I think it suits me, after all. I'm discovering so much about myself, my family, life in general. Although I came to this with an open mind and no real plans about how I'd do things, it turns out that I'm an attachment parenter, a babywearer, a co-sleeper. It does open me up to the odd lecture on routines etc, but so far its working for us. I knew before Jack arrived that I was determined to breastfeed, and that became even more important after "failing" at childbirth, but happily Jack is a determined breastfeeder too, and we're doing fine. My nipples are a little chomped at times though- his unsettled days mean lots of comfort sucking.
There are downsides- the total lack of money, uncertainty about my career future, not being able to drive for 6 weeks, which worsens the social isolation. Also the worry- the physical pain I feel when I think about the potential hurt and harm awaiting my little boy in the big wide world, the agony of his little cries when his tummy hurts and I can't make it better, the remorse of knowing my parents have gone through all this for me and I've been so ungrateful.
But oh wow the good bits are good! Our early morning cuddle sessions, flying him Superman-style around the bedroom and watching his concentration and pride at his improving neck control, they're the highlight of my day. I watch him for hours as he sleeps, his eyes and limbs flickering in some babyREM world, rolling through his facial expressions as practice for later on. I smell his head hundreds of times a day- the most delicious thing ever, and even his bottom is kind of sweet and not at all repulsive.
Today he smiled at me purposefully for the first time, as I tickled his tummy, and it was like a hit of the best drug ever- I just dissolved.
Simultaneously he's so tiny and helpless, but growing his own personality- he knows what he wants, and how to get it. He pouts when he's grizzly, puckers and smooches when he's filling his nappy, and makes goldfish faces when he's hungry- when I'm nearby but slow to respond, he'll talk to me with a characteristic "Ah!" which is obvious babytalk for "Get your shirt off now, woman!" The appearance of a compliant nipple will be rewarded with a chortle of satisfaction, known as the "titty chuckle", and a crocodilian lunge and snap. And after a big feed he'll loll off the nipple with milk running out of his mouth, eyes glazed and limbs akimber, a little drunken man.
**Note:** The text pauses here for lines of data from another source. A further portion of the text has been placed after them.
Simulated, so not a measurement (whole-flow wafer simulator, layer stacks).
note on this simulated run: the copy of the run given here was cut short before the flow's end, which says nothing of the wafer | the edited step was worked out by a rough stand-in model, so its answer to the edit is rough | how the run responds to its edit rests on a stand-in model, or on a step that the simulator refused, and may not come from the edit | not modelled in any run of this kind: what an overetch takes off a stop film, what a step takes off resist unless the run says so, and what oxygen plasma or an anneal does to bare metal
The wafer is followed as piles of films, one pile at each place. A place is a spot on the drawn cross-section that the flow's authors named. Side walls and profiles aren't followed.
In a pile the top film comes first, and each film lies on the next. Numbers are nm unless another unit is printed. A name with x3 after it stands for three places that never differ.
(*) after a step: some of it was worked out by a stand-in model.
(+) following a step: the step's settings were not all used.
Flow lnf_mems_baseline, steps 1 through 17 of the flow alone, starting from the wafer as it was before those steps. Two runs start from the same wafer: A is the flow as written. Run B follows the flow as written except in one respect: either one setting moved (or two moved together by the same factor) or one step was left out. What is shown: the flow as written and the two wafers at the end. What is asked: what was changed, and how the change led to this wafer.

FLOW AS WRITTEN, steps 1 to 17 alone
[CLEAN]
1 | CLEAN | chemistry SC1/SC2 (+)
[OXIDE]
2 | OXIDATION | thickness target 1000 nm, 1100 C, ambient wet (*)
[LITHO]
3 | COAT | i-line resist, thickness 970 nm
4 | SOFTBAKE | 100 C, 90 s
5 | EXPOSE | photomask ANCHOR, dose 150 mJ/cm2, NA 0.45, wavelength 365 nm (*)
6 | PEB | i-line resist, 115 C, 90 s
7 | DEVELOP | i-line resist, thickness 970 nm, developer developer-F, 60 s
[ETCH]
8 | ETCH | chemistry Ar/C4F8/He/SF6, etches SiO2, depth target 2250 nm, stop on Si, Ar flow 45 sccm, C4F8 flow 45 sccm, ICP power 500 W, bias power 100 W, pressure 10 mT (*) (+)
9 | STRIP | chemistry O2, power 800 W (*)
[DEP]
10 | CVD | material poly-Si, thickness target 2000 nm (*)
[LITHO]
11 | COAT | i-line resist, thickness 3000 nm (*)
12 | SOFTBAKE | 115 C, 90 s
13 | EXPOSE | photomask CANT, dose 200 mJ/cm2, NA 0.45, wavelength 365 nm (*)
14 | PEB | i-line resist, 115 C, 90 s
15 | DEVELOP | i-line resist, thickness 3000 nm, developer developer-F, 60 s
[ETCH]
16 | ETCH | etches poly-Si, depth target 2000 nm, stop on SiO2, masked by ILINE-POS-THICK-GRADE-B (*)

"How are the dogs coping?", everyone asks. Better than I expected. Some of them LOVE him- Muddy and Bill just want to love him, and either struggle to contain their effusive greetings (Muddy) or sneak opportunities to surreptitiously tongue-wash his feet, the girls (Ziggy, Pink and Queani) are obsessed and sit around watching him sleep and breathe, just like me. Ziggy has transferred the puppy-guarding behaviour she displayed with the last litter of pups, and stations herself beside the baby bouncer, keeping other dogs away with silent displays of toothiness. Jack-The-Dog has just taken him in stride, and treats him like part of me, respectfully cuddling up on the couch beside us. The only one who seems ticked off is Joy the cat- she's highly offended at being cast off the bed and out of the comfy cot and bassinet.